City Seen: Washington, D.C.
Updated: Jul 24, 2020
Our 360 City Seen is a series dedicated to providing on the ground coverage of events, people and community in cities across the nation.
“No justice, no peace! No justice, no peace!” chanted a crowd of protesters near the White House in downtown Washington, D.C.
No, this was not in response to not being able to get a haircut or work out in a gym, it was an outcry for a far deeper matter - the continued murders of unarmed African Americans at the hands of law enforcement officers.
In this past month, Ahmaud Arbery, 25, was killed by white racists for jogging, Breonna Taylor, 26, was shot eight times in her home by police, and George Floyd, 46, essentially experienced a modern-day public lynching by Officer Derek Chauvin.
Though lootings, riot, and arson have taken place throughout the nation, peaceful protests are still a way for Americans to vocalize their unrest.
On Saturday, May 30, protesters filled the streets of our nation’s capital with the determination for their voices to be heard.

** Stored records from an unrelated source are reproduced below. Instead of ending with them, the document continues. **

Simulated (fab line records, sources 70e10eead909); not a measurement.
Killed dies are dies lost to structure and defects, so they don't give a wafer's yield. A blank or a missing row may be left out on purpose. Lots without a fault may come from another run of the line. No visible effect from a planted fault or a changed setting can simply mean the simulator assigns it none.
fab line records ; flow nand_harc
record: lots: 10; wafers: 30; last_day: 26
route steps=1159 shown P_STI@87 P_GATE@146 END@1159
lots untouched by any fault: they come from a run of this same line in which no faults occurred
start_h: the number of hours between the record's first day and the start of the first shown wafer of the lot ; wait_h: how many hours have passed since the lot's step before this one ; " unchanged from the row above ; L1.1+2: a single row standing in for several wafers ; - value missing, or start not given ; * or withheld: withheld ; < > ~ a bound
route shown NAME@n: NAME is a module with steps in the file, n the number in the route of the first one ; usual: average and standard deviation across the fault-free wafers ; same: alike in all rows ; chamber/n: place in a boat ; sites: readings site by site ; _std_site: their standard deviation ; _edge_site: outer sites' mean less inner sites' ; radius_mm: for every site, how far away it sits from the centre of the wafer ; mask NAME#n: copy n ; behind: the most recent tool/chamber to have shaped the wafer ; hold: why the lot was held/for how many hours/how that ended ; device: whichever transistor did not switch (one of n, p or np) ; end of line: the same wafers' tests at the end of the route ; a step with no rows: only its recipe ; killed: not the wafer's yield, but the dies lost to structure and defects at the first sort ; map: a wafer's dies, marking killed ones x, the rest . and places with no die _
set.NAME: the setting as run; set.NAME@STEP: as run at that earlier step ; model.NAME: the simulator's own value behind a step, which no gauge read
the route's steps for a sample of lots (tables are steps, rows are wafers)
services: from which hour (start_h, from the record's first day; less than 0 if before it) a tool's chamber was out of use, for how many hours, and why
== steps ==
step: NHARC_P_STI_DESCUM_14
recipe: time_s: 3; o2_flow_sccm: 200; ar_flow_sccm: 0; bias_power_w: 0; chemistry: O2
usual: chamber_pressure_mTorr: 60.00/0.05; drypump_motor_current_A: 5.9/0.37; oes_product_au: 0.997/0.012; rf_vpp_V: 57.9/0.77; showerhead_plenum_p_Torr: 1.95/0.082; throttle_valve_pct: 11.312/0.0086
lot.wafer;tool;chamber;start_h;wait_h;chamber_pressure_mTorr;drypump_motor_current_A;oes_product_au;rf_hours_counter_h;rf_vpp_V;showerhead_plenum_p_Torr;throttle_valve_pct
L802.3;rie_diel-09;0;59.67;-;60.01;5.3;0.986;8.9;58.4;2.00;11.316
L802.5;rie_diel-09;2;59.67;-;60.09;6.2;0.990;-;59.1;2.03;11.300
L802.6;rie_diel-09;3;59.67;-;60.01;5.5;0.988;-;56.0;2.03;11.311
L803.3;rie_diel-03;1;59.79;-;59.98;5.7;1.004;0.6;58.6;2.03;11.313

“I’m not sick, I’m capable, and I’m upset,” said Jahnaya Harris, a beauty and wellness entrepreneur and 2017 graduate of Howard University.
Harris participated in the Saturday protests with a group of friends and she carried a sign that read: “Black people! Black America has every right to burn down a country that it was forced to build for free”. With her sign making a very bold statement, Harris was nervous about how it would be received by the public. “Surprisingly, it got a lot of support and people frequently asked to take pictures of it,” said Harris.
It is no secret that most of America’s land and foundation was cultivated and built by enslaved Africans. For centuries, African Americans have struggled with mistreatment, discrimination, and systemic oppression. “Businesses and buildings seem to mean more than the lives of innocent black people,” said Harris. “I don’t condone [the rioting], but I understand it.”